Michael's model has favoured Woolwich on xG all year, so I am not surprised. It's likely for the same reason his model's predictions have suffered compared to a few others, namely, his inclusion of payroll as one of the data points. Chelsea's implosion and Liverpool + ManU's mediocrity, coupled with our, Leicester and Wham's success, have run completely against the historical norm regarding the effect of payroll differences on performance. That's probably also what gives Woolwich the favourite status in his model.

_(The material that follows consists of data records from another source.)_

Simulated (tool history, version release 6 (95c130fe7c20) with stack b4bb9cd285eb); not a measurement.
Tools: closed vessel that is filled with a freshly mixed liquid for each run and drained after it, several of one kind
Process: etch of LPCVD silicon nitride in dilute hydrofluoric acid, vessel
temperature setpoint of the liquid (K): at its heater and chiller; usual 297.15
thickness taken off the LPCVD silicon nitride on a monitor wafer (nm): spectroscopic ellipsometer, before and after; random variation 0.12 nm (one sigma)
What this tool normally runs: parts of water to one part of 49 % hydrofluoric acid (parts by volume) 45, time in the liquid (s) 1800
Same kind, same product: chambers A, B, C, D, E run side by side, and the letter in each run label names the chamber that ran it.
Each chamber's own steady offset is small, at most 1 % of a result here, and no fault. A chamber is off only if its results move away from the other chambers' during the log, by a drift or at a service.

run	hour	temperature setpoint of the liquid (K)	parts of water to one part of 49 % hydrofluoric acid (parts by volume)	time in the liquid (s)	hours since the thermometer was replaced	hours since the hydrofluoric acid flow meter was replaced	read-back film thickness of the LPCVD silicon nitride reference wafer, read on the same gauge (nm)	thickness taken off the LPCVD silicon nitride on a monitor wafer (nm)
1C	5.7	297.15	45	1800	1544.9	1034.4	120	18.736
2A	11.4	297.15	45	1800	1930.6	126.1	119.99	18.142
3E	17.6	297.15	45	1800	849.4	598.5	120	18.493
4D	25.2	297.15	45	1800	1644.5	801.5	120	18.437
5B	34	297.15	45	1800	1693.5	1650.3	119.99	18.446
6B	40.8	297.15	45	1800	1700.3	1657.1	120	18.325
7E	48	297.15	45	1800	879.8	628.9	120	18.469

Basically, at this point the stats can tell us who's good, who's not, and who's lucky. Beyond that, it's too close to call.
 
Volume of posts in the Summer Transfer window thread increase approximately 636% in the 3 days following a defeat as opposed to those following a victory even though it is February

#vitalstatistics
 
Volume of posts in the Summer Transfer window thread increase approximately 636% in the 3 days following a defeat as opposed to those following a victory even though it is February

#vitalstatistics
It's the only chance the negative nancies have to climb out from under their rocks.
 
Serious question, as I am not a statistician.
Can you factor in luck to stats. Does each time actually get their fair share of it. Does it really even itself out over a season and can you put a figure on it?
For example a deflected shot goes in/finds an unmarked player who scores can you then determine how many times that would actually happen in a game and factor it in?
 
Serious question, as I am not a statistician.
Can you factor in luck to stats. Does each time actually get their fair share of it. Does it really even itself out over a season and can you put a figure on it?
For example a deflected shot goes in/finds an unmarked player who scores can you then determine how many times that would actually happen in a game and factor it in?
Of course you can, it's called the x-factor.
:dierno:
 
Serious question, as I am not a statistician.
Can you factor in luck to stats. Does each time actually get their fair share of it. Does it really even itself out over a season and can you put a figure on it?
For example a deflected shot goes in/finds an unmarked player who scores can you then determine how many times that would actually happen in a game and factor it in?
Yes and no. There are a couple of different things. One is PDO, which is an acronym which stands for nothing, but which is a measure of a teams scoring percentage (the % of total shots that are scored) added to the save percentage (% of total shots saved). The two numbers generally sum to around 100%. Shittier teams slightly less, decent teams slightly more. But if a team is on a very hot, or very cold run, the numbers can diverge quite a bit (Liverpool's is around .8 something because Mignolet is horrific). The numbers though are very regressive, so over time, they almost always average out in the long run, which is why people can treat them as a proxy for luck when the number starts to get extreme.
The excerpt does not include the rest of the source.